Google pays taxes in every country where it has a presence, the multinational tech giant’s Europe vice president Carlo d’Asaro Biondo said Friday as the company faces a raft of fiscal probes across the continent
“The taxes are paid overwhelming where the value is created. And Google creates most of tis value in the United States,” D’Asaro Biondo told radio France Info.
He was speaking the day after Google’s offices in Madrid were searched in a tax probe, just over a month after police raided the Internet giant in Paris in a similar investigation.
“We have an overall tax rate of approximately 20 percent. This is within the OECD (Organisation for Economic Co-operation and Development) average,” the Google executive said.
In January, the company agreed to pay £130 million (157 million euros, $175 million) in back taxes in Britain after a government inquiry sparked by a public outcry.

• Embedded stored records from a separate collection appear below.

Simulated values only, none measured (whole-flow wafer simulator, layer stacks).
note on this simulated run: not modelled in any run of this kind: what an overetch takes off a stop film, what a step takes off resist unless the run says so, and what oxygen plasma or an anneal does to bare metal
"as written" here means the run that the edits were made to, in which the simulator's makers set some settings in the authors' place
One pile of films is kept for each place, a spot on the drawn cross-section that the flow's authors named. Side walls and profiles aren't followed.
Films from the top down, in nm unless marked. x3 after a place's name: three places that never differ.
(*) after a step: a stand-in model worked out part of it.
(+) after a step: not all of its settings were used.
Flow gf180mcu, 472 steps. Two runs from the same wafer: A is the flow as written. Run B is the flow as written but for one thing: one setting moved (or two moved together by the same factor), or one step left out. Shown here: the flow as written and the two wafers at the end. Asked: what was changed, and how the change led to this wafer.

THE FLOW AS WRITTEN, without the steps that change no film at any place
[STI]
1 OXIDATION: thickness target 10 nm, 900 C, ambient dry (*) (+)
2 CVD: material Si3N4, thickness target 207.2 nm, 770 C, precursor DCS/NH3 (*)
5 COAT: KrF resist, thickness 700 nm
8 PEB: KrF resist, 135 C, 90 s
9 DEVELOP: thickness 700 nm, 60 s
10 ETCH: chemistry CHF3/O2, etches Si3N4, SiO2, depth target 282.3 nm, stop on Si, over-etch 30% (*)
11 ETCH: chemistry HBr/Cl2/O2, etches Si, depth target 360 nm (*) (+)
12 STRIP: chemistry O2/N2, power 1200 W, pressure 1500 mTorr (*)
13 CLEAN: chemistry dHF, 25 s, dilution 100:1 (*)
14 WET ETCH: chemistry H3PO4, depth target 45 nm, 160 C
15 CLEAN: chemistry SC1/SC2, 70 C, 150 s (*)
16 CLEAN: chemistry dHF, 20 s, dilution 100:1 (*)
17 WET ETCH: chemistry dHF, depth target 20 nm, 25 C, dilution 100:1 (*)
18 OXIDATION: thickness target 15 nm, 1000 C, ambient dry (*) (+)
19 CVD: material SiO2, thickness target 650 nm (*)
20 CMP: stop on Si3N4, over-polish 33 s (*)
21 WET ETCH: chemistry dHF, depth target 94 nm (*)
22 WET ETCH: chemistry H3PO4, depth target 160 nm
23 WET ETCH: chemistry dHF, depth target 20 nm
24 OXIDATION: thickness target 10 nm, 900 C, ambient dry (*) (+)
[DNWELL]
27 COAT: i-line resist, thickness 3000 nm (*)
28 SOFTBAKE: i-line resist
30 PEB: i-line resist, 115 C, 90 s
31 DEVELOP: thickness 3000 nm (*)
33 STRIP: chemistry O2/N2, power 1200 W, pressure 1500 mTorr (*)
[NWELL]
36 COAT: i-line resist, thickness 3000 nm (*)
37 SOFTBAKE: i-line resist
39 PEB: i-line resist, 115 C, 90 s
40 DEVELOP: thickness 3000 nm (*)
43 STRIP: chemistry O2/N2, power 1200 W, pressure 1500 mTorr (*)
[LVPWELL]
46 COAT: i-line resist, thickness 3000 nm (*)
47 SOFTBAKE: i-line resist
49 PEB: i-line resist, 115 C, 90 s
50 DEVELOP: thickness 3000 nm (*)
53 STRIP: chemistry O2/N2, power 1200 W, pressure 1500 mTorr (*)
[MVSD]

Italy has also demanded more than 200 million euros from Google, which is accused of perpetrating tax fraud there.
Like other US-based online multinationals, such as Amazon and Facebook, Google is regularly accused of not paying its fair share of tax both in Europe and in the United States, registering instead in low tax havens.
In Ireland, where the corporate tax rate of 12.5 percent is among the lowest in the European Union, Google has over 5,000 employees.
The company has also invested over 10 billion euros there, said D’Asaro Biondo.
“The choices regarding fiscal laws in each country were made by the European Commission... today we apply them,” he argued, while urging a change in the rules in order to adapt to the increasing globalisation of large companies.
Google faces fresh EU anti-competition charges, this time targeting the search engine giant’s advertising business, sources close to the matter told AFP on Tuesday.
“It’s normal that there are controls on a company of our size,” said D’Asaro Biondo, adding that Google would continue to “collaborate” with the European Commission on the matter.